Let them eat cake!

I am particularly fond of the dessert portion of any meal and our wedding was no exception.  My husband and I are extreme chocoholics and that was certainly reflected in our decadent chocolate wedding cake with chocolate ganache:


Yes that is indeed a huge pile of Lindt truffles (milk & dark chocolate) on the top…delish! Needless to say our top tier didn’t have a shot of seeing our one year anniversary…it didn’t last more than a week after the wedding!

While we went with a pretty traditional American style wedding cake, there are all kinds of interpretations of cake and traditions pertaining to dessert at weddings around the globe.

Let’s take a look at what they are enjoying around the world…

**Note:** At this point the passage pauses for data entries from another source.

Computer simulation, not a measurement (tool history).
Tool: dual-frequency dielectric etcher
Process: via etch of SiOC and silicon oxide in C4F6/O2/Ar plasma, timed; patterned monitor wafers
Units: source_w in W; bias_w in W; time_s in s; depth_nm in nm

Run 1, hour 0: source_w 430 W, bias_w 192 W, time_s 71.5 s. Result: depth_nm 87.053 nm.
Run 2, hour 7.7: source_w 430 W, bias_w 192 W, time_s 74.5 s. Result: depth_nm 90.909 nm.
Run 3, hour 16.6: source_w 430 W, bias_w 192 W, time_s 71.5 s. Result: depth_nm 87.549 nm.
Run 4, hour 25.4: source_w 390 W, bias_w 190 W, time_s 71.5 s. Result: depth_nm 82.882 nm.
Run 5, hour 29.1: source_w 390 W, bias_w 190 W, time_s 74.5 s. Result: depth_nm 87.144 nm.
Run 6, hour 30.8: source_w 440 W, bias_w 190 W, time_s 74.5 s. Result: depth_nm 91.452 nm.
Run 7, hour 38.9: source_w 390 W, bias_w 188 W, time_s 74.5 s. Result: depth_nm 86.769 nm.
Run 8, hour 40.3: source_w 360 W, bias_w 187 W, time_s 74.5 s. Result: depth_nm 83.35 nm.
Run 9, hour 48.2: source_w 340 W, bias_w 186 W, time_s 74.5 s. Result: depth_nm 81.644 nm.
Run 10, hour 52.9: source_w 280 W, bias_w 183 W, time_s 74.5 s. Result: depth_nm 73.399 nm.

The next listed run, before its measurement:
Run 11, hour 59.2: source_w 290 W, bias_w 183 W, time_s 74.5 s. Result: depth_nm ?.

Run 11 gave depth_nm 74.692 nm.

The croquembouch is the traditional French dessert served at weddings.  The word comes from the French saying “croque en bouche” or “crunch in mouth.”  It consists of choux pastry puffs filled with vanilla pastry cream which are stacked into a cone shape then drizzled with caramel.  Once it hardens the caramel acts as a “glue” to hold everything together.  Often the cakes are then decorated with candied almonds, flowers, ribbons or chocolate.



The Germans are serious about wedding cake.  The traditional Baumkuchen or “Tree Cake” requires a rotating spit not to mention a wealth of patience to complete.  The idea is that a very thin layer of batter is brushed onto the spit and allowed to cook golden brown at which time the process is repeated over and over again until you get something that looks like this:


The result?!  When you cut into the cake it looks very similar to the rings that you would find were you to cut down a tree and look at the cross section left behind.



The traditional cake of our Norwegian counterparts is the Kransekake.  This creation is primarily almonds, sugar and egg whites and is most often seen with the ring design shown below.



Spettekaka is the wedding cake of choice for those in the Scania region of Sweden.  It is a combination of eggs, potato flour and sugar which is cooked over an open fire resulting in a very dry outcome.  To preserve the dry dessert it is wrapped until just moments before serving.  A hacksaw blade is typically used to cut into the creation-a seemingly odd tool for a cake.  A standard knife (or too much pressure with the blade) will actually cause the cake to crumble and break so the person doing the cutting needs a certain level of finesse!


Now that we have seen what they are eating around the world, for my next Traditions and Trivia post I will explore the history of the wedding cake and how it got it’s big break…stay tuned!

2 Responses to “Let them eat cake!

  • Emily Howard
    15 years ago

    I saw the croquembouch on one of those Food Network challenge shows! Thanks for sharing other cakes from around the world. Yum!